The Cutover platform and automated runbooks orchestrate your teams and technologies to standardize and automate technology operations processes. Example processes include cyber recovery, IT disaster recovery, cloud migration, and release management where we help our clients increase efficiency and reduce risk
Our most common use case is cyber and IT disaster recovery. This post sets out a summary of how we support that use case and answers the top three questions our clients ask about it.
How Cutover supports cyber and IT disaster recovery
For our typical customers, recovery plans are stored in Cutover as runbook templates, associated with each service or application. Depending on how the organization operates, recovery steps for shared services and infrastructure can exist within those plans or as separate recovery plans.
There are six key areas of the Cutover platform:
- A managed repository of recovery runbooks, linked to configuration management database (CMDB) services, to enable rapid mobilization spanning hundreds or thousands of applications.
- Automated runbooks to orchestrate the sequence of tasks and communications across human and machine activities in real time.

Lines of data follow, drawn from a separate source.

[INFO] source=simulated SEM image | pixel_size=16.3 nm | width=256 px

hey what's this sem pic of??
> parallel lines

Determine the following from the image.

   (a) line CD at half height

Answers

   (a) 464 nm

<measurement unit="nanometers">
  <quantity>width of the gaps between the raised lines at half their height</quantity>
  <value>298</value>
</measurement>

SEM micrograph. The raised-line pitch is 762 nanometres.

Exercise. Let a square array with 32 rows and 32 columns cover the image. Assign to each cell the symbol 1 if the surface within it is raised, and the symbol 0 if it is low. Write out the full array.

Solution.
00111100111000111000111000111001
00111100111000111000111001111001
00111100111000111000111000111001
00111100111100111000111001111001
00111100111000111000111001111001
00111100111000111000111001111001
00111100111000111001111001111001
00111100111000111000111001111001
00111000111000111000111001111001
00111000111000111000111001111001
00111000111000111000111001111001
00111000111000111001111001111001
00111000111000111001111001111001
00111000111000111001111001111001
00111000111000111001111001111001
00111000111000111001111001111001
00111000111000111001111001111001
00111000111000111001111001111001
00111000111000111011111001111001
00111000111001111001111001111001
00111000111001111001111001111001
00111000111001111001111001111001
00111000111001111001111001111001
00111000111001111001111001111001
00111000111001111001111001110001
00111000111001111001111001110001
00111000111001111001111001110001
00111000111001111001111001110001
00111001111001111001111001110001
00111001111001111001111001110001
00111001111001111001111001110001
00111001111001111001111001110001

- Real-time reporting and analytics during an event to enable efficient control, visibility and stakeholder engagement at scale.
- API and integrations to automate repetitive, manual tasks with automation and integration to any application across your recovery technology stack.
- Post-execution analytics to drive continuous improvement, ensuring lessons learned are incorporated into updated recovery plans.
- Audit trail and auto-generated compliance logs and reports to support audits and regulatory reporting.
Cutover for cyber and IT disaster recovery compared with process, workflow and automation tooling
Many process or workflow tools allow for a specialist group to design, build and then publish a workflow that then executes repeatedly at volume with little deviation from the expected flow. The process may be complex but it is typically static or at least predictable with defined decision or branching points.
Cutover runbooks are different because they enable:
- Creation at scale, for example, application owners creating thousands of their own specific recovery plans.
- Frequent changes, for example, a recovery plan may change with code/infrastructure changes.
- The ability to respond to external factors in execution that often drive volatility creating the need to act on the set of tasks to quickly edit or update them automatically based on conditions during execution
- Sequencing a mix of human and automated steps, providing a path to greater end-to-end automation
- Fast response to time-critical scenarios such as recovering a tier one service within one hour and operating in units of minutes and seconds.
- Command and control oversight with needed telemetry to drive escalations and quick decision making.
Cutover and ITSM tools for cyber and IT disaster recovery
IT Service Management (ITSM) tools, such as ServiceNow, are important in the recovery process as they are the ‘system of record’ for CMDB and governance (problem, incident and change). Cutover integrates with ITSM tools to serve as the ‘system of execution’ for the entire recovery process. A Cutover runbook is associated with a record in the CMDB and that runbook’s execution will be linked to an incident or change record.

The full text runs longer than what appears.